I let the cat out of the bag on social media yesterday – we are in the process of buying a house, with a garden. The garden that may become mine is pretty much a blank canvas, and although I have thought about it I haven’t come to any firm conclusions on the kind of garden I would like it to become. I will tell you more about the garden when (if?) it becomes the garden that will be mine. In the meantime, it was fun to visit the archives and resurrect an article that lists my favourite plants from 2008….
As a kitchen gardener, my favourite plants are the ones that grow well for me and in my garden and provide something tasty to eat – the ones I look forward to growing all year. Many of my favourite plants grow during the winter months, when just having something growing in the kitchen garden is a satisfaction in itself.

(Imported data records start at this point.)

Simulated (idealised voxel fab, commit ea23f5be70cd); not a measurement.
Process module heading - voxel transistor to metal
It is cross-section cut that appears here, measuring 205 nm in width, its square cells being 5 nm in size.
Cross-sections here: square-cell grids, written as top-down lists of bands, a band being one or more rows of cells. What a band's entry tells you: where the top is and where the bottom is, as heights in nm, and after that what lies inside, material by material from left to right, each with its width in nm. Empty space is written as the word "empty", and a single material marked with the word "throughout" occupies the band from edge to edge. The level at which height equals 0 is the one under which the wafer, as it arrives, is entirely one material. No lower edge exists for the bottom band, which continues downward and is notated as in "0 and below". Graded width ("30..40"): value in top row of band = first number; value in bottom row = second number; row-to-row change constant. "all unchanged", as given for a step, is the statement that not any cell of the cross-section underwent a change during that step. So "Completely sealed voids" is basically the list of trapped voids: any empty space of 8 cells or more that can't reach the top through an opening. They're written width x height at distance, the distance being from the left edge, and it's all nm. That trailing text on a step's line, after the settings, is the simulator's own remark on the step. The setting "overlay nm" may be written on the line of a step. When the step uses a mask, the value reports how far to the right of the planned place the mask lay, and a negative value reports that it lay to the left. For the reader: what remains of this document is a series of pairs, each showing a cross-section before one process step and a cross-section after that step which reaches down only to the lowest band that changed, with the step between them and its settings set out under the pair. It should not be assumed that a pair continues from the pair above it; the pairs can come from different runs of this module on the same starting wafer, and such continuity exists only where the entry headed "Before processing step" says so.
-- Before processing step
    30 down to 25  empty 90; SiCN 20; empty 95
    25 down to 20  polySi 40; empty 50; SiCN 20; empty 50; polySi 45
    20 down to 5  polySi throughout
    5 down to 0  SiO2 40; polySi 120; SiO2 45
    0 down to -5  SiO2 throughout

First on the list are Jerusalem artichokes, or sunchokes. They’re a fabulously easy plant to grow, requiring almost no care and attention. They’ll survive hot summers, wet winters and everything in between to give a bountiful winter harvest when there’s not much else to gather. Some people, I know, aren’t as fond of their invasive tendencies or the gas that eating them tend to produce, but they make a lovely soup and are a winter treat.
Garlic is another plant that grows through the winter without any trouble, and even in a small garden you can grow enough bulbs to last you through much of the year. I grow two types of garlic – soft necked garlic, which stores for a long time, and hard necked garlic which grows beautiful curly flowering scapes and it therefore sometimes called Serpent garlic.
Continuing in the same vein, onions are my third favorite plant. I grow Japanese onions from sets, planted in the fall and left to overwinter. They provide a slightly earlier harvest than onions planted in the spring, but I just love having plants growing through the bleak winters.
Another overwintering favorite is chard and leaf beet, two related vegetables that provide leafy greens in all but the nastiest winter weather. Chard is a large plant with glossy green leaves and colored leaf ribs – so beautiful that many people grow it in their flower borders. Leaf beet is its smaller cousin, plain green but good tempered and so easy to grow. A dash of color in the vegetable garden in all weathers, a harvest of healthy leaves for the kitchen and a firm favorite with the other occupants of my garden – the chickens.
My last winter favorite is the last to provide a harvest – the purple sprouting broccoli. Purple sprouting broccoli is one of the tortoises of the kitchen garden. Grown from seed in the spring time it grows for a whole year before it produces the flower buds that we eat, but the harvest comes during the ‘hungry gap’ when there’s not much food coming from the garden. And beyond that, it’s delicate and buttery flavor is well worth the wait and one of the major joys of homegrown vegetables. Its season may be short and long-awaited, but it’s not a treat you can pass up.
Around about the time that the purple sprouting broccoli is thinking about flowering, my dwarf nectarine is doing the same. It’s much more conventionally beautiful – with striking deep red flower buds that open in exuberant magenta flowers. I keep it in the greenhouse to prevent the leaf curl fungus attacking, which means that hand pollination is one of my spring rituals, and an absolute must to guarantee a mouth-watering harvest of juicy fruit later in the year.
French beans are the next favorite to come into season. Tender plants that can’t be grown until the risk of frost has passed, they’re often battered by inclement weather early in the summer and much mourned. But when they do thrive they are gloriously beautiful plants, with deep green and heart-shaped leaves and pretty flowers. A close inspection a few days after the first flowers appear reveals a joyous sight – the first tiny bean pods forming, which rapidly swell to harvest size. A happy French bean plant provides harvests all summer long.
And while the beans are still flowering and growing new pods, the raspberries come into season. Fresh raspberries are a seasonal delight, loved by almost everyone, but until you’ve tasted a homegrown raspberry, picked and eaten right there in the garden, still warm from the summer sun, then you can’t begin to imagine what you’re missing.
An eagerly awaited autumn event is the ripening of the apples. I only have one small apple tree, but watching the fruits swell and ripen over the summer is a feast of anticipation. Nothing can beat the thrill of picking and eating your own apple, straight off the tree. And when the last of the apples is harvested, the bean plants have died back and the raspberries have stopped fruiting, it’s time to plant the onions, the garlic and the chard in anticipation of winter harvests ahead.
Apart from the nectarine, which was never fruitful and was abandoned when I sold the old house, I would happily have all of these plants in the new garden (assuming they fit in with the plan). I was very sad to have leave my apple tree behind.
What are your favourite plants?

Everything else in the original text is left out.